Award-winning journalists Amy Willesee and Mark Whittaker set out to understand what could have led to such a devastating tragedy, one that fascinated and appalled the world. Exploring Kathmandu and other parts of the kingdom, they conducted exhaustive interviews with everyone from Maoist guerillas to members and friends of the royal family, gaining insight into the people involved in and the events behind the massacre. At the heart of the story is the love affair between Dipendra and the beautiful aristocrat Devyani Rana, whom he was forbidden to marry. Culminating their portrait of Nepal is a chilling reconstruction of the events of that fatal day.

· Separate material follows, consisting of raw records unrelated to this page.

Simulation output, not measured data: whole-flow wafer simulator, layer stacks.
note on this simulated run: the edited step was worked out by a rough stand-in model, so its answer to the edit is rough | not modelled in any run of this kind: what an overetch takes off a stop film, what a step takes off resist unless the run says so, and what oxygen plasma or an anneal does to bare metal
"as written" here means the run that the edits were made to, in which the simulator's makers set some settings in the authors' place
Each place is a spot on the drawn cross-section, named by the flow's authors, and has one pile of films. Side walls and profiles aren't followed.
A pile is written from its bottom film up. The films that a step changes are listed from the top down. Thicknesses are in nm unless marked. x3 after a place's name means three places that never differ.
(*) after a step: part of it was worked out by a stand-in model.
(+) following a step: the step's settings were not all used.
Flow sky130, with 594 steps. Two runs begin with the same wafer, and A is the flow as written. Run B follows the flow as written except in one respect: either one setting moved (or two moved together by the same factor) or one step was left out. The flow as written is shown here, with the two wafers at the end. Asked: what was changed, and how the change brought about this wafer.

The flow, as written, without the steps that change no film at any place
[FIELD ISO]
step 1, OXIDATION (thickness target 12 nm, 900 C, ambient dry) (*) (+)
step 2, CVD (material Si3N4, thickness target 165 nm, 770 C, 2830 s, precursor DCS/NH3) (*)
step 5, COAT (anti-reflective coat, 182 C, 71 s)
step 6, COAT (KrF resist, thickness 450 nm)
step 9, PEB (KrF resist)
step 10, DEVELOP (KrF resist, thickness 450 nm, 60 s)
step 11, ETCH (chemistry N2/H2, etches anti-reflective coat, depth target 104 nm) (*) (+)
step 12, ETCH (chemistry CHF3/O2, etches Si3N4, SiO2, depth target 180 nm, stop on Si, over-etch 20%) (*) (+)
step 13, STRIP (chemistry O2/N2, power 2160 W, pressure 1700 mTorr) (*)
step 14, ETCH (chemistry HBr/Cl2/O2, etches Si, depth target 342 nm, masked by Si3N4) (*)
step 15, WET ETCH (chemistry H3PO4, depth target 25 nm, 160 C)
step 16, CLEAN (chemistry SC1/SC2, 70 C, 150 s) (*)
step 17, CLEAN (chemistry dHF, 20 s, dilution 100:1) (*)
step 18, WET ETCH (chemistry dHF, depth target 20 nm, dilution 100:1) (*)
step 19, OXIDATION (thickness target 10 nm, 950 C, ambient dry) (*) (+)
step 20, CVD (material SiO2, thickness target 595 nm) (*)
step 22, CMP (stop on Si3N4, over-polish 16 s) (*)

As conspiracy theories circulate and rebels threaten to topple the monarchy, the future of this small Himalayan kingdom promises to be as tumultuous as its past. Revealing a country where the twenty-first century mingles uneasily with the fourteenth, Love and Death in Kathmandu is both an enlightening portrait of a place that is a world apart and a riveting investigation of an incredible crime.
PUBLISHERS WEEKLY
Australian authors Willesee and Whittaker's exploration of Nepalese Crown Prince Diprenda's killing of his family and himself in 2001 wisely provides as much insight into Nepalese culture as the crime itself. It also, after a promising start, becomes bogged down in a litany of royal family names and confusing relationships, which, admittedly, it might be beyond any writer to make sense of to a general reader. This failing aside, however, the book is an entertaining read. The crown prince's frustration at being 29 and not yet married, the queen's frustration with the prince for choosing a woman she believed unsuitable, and a myriad of other personal pressures are described against the backdrop of a country literally torn between progress and the past. Perhaps the oddest fact revealed is that before the crown prince died of his self-inflicted injuries, he was proclaimed the king. If the crown prince had not died, he would have ruled Nepal rather than been arrested for his crimes. The authors do an excellent job of showing how a web of tradition, local superstitions and a legacy of bloodshed helped sanction the prince's actions. From child brides to child goddesses, from Maoist rebels to drug smuggling, the book is full of compelling snapshots of Nepalese life.